I’m torn between the wired Beyer DT770 and a Boss Katana Go or the Wireless Boss Waza system
I like the thought of wireless and the fact that you can also play music at the same time and hear the bass but not sure the Katana Go or anything that does the same as the Waza
The answer to your questions is already in the Katana Bass Amp Questions thread.
Go there and you’ll get so much reading and experienced advice your head will spin and you’ll lose days of practice.
Are you new? How long have you been playing?
These are questions you’ll be asked.
It’s very possible this thread gets moved into that one because of its similarities.
I have both and both have Bluetooth audio that you can play your audio track.

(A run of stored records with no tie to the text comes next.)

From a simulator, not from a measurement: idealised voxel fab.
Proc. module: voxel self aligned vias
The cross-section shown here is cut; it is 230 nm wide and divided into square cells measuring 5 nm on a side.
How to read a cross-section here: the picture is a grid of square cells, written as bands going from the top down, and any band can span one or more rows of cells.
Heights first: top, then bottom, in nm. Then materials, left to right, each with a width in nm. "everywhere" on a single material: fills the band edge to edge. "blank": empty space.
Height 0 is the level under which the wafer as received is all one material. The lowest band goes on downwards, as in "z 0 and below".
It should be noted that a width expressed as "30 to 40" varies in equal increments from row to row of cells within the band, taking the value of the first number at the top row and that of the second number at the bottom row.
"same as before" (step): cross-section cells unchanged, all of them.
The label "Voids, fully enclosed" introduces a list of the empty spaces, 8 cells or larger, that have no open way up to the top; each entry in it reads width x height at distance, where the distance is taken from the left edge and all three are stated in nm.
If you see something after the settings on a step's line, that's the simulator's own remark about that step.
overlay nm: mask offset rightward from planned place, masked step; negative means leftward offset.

WAZA air bass is probably the best wireless system you can get but Katana Go is probably the best bang for the bucks. It has almost all of the features of the Air just a whole lot cheaper.
In my humble opinion = Do the bassbuzz course, and get 500 hours of play under your fingers asap.
If you get an amp with lots of settings and sounds don’t waste practice time playing with the settings, find 1 or 2 solid bass sounds for the type of music you play and focus on hammering out those first 500 hours.
What you need is fingers on the strings with some guidance like the Bassbuzz course.
500 hours asap and you’ll have some groove and the things that only come from playing around that amount of time.
As for amps, The Katana 110 is my choice but if you get to much playing with the settings you’ll as said loose practice time. Set and forget it…
The Katana 110 has a headphone jack.
You use wired headphones - IEMs are great here and not terribly expensive - connected to the Katana Go. You stream audio to the Go via Bluetooth. It’s a fantastic set up and sounds great.
I came into this thread just to cool down after trying to learn Billie Jean for the first time… I’m interested in reading about these setups, but I’m determined not to start buying more equipment at this early stage.
I’m so glad I did! This advice about 500 hours of playing hits hard! And it just feels right. Thank you Jimmy for sharing that. I appreciate you!
Sorry just to clarify. No you can not connect Bluetooth headphones to a Katana go.
One of the reason why the Katana Air is pricy it uses a different protocol that’s ultra low latency. Your normal Bluetooth signal will not do. Wire headphones or IEMs only.
I was an educator for almost three decades teaching around 5000 classes.
I came into bass out of desire and love for bass with the idea of using the techniques about learning I had found through teaching over the decades to test my how to learn hypothesis on myself.
The number one first aspect of my understanding is, if the student doesn’t quickly get a grasp on the basics, and I mean quickly they have a bigger chance of letting it go and quitting.
500 hours, if you hammer these hours out in six or eight months you will have huge leaps in ability that are massively inspirational and you will most likely just want more.
I believe in the early months the most important aspect is fingers on the strings a lot, and the BassBuss course for directional guidance.
I have proven this method so many times with so many students and did it again with my own bass journey.
I smashed the Bassbuzz course out in 3 weeks and my first 500 hours out in around 6 months and wow, that’s when I finally was sure I was happening.
Bass can be difficult until one day its not…
The only battle is with yourself…
That for me is 100% the opposite of how I see it for myself.
Straight up its a race and damn rights it can be mastered…
It’s a race for me to master the bass before I die…
No matter what your doing or how good you are at something always approach even that which you have done thousands of times before with beginners’ mind.
Everyone’s personal tsunami is coming, so get your kicks and do what you want to get done before you cant.
Ok, that’s an opinion. But you’ll never master the bass. You’ll potentially become very proficient. But mastery implies nothing left to learn.
But I think you’re wrong about it being a race. I’m currently a better bassist that you because you’ve just started, but there are hundreds of much better players on here than me. People who’ll always be better than me, because they’ve literally got decades of playing under their fingers.
Who wins? Nobody wins, because it’s not a race. I’ve set my own goals (join a band, play every day) and I’m having fun doing that.